Shifting macro risks

The big economic story of the past two months has related to concerns about heightened risk of US recession.  US markets sold off heavily on economic concerns in August; and after recovering their losses, have dropped again over the past week: soft manufacturing PMI data was a catalyst, along with weakening labour market data.  The US economy is clearly slowing, and the Fed will begin to cut policy rates at its September meeting. 

However, my assessment is that US recession risk is overplayed.  The labour market data are not terrible; and other indicators, notably consumer spending, are in decent shape.  Households and firms will benefit from lower interest rates; fiscal policy will remain expansionary; capex will become an increasingly important growth driver (the ‘great reindustrialisation’); and US labour productivity data are robust. 

The political risk profile in the US has also reduced over the past several weeks, as the likelihood of a Trump victory has reduced: VP Harris is ahead in several (not all) nationwide polls, and more significantly has made gains in key states. The race is closer than in July.  Tuesday’s election debate will be another key moment.

Unlike the experience of his first term, a victory for Mr Trump would likely weigh on the US economic outlook. Mr Trump’s combination of sweeping tariffs, constrained immigration, threats to Fed independence, and general unpredictability create economic risks that do not exist to the same extent under a prospective Harris Administration (particularly when constrained by a divided Congress, as is likely). 

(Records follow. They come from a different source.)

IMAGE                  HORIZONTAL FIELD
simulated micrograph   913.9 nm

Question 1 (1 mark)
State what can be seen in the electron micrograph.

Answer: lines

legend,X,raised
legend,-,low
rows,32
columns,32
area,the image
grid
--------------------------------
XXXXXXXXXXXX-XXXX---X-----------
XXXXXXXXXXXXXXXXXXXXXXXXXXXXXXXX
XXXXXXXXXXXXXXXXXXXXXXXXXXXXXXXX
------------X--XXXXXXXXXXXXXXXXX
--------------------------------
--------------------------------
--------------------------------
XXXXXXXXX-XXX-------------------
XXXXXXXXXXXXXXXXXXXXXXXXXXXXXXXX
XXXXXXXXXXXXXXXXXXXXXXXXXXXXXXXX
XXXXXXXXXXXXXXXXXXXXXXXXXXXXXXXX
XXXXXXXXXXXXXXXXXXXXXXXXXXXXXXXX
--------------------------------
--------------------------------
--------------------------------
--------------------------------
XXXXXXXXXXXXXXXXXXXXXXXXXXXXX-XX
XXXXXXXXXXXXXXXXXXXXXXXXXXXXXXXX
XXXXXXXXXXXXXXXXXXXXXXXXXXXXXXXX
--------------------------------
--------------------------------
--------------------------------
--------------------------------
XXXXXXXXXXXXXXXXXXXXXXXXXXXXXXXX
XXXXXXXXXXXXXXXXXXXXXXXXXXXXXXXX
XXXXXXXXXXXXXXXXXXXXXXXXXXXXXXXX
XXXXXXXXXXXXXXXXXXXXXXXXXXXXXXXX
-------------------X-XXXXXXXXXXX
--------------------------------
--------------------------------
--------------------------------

Across the Atlantic, Europe’s economy continues to grind sideways (eurozone GDP growth of 0.6% in the year to Q2), dragged down by large economies (notably France and Germany).  Tight macro policy, higher energy prices, competitive pressures, and the absence of structural reform are weighing on the European economy.  Changes to macro policy and structural reform are needed: watch for Mr Draghi’s report on European competitiveness, to be released on Monday.